Didn't have an inkling I was reading "the great American novel," just ploughed on through in childhood's innocence.
In adulthood I tried again to read it, now armed with full knowledge of what I was getting into. I didn't last 50 pages.
And the moral of this story is...
...heck, I don't know.
Apr 22, 2008 11:33AM
Thanks so much for your thoughts on Melville. I agree that he's genius - and that he was far ahead of his time in terms of addressing nationhood and modernity. I love Bartelby the Scrivener, because of its subversive quality of saying, "I would prefer not to."
I didn't know that Melville had been overlooked in the first half of the 20th century.
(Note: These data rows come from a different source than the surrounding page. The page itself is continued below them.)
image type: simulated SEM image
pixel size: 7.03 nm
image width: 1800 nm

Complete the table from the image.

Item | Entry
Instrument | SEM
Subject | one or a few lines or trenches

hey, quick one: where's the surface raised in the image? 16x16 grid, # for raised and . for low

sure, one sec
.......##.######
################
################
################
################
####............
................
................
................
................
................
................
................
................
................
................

What do you think of Brecht?
Apr 22, 2008 11:34AM
Thanks for sharing your thoughts! Isn't it funny how reading in childhood without context can lead us to these great joys?
Oct 25, 2009 09:53AM
Just want to throw it out there that there are an extremely large amount of amazing novels written by white males. Even though there are many written by women, blacks, etc. But I really hate it when people don't read a book just because a white guy wrote it. And I'm black.
I'm currently reading the book right now, anywhoo. It looks to be another 5-star book.
Mar 01, 2012 02:21PM
Izetta, I truly appreciate that you gave MD another chance, and that Ellison spurred you to do so! So you read teo of our greatest novels in the process. There were some dead male whits worth all the canonical browbeating.
Aug 18, 2012 05:45PM
I greatly disliked Moby Dick and after reading this review I am intrigued and will have to give it another try from a new perspective!
Aug 19, 2012 10:19AM
I am very happy you're giving Moby-Dick another chance. Each time I read it the book has been a fresh and amazing experience. I wonder why Ruth gave up after 50 pages – what she mainly read was the budding friendship between Ishmael and Queequeg. Is she put off by that? I find it the most humanly engaging relationship in the book, a rare and fascinating 19th-century example of a pan-cultural brotherhood and what Leslie Fielder once called one of the great American love stories.
Homosocial dynamics aside, I see a kind of mystical love in Q's requesting the coffin to be built, then he recovers from his fatalism. Yet, he has intuitively created the richly symbolic means for his best friend to survive, and for that "orphan" to tell the great tale. We all have plenty to thank you Queequeg for.
I recently read Uncle Tom's Cabin, and as much as that book offers admirably provocative (but rhetorically excessive, for a storyteller) portrayals of slavery’s evil, by comparison Melville's handling of race is far more interesting and nuanced, and insightful about the complexities of multicultural relations.
Those range as broadly as the comic byplay of Stubb and Fleece the black cook over the hunger-crazed sharks (CH 64), to the classic racial confrontation and masterful pan-cultural interplay of "Forecastle -- Midnight" (Ch 40), to the devastatingly cruel treatment of Pip followed by the stunningly unexpected paternal adopting of him by Ahab, even as the black cabin boy has become psychologically disabled by his trauma at the hands of his mates and the unfathomably indifferent ocean.
And of course, there's the delightfully odd couple, Ishmael and Queequeg, and Ishmael's visit to the black church service. All this is amazing for a mid-19th century author, and set a standard to this day and sociologically explains part of the book's greatness.
Further, the novella Benito Cereno brilliantly demonstrates how Melville dramatizes the tragedy of slavery while demonstrating that no race is above savagery. One question he asks here is, to what ends savagery is used and when is it ever justified? Time has shown that no perhaps author of any color or gender did better on these topics and I'm not sure if any have since.
Another thing I love about Moby-Dick is Melville's clear and complicated fascination and love for whales, which permeates most of his writing about them (e.g. The Grand Armada chapter 87), even aside from the purely cetological material and his one chapter of defending the “glory and honor of whaling,” which seems almost obligatory and a understandably a bit defensive. Thus the vividness of the Man and/vs. Nature theme.
Clearly I could go on. All I can say is, dive in someday -- say, a damp, drizzly November in your soul or a sun-blessed August afternoon overhead.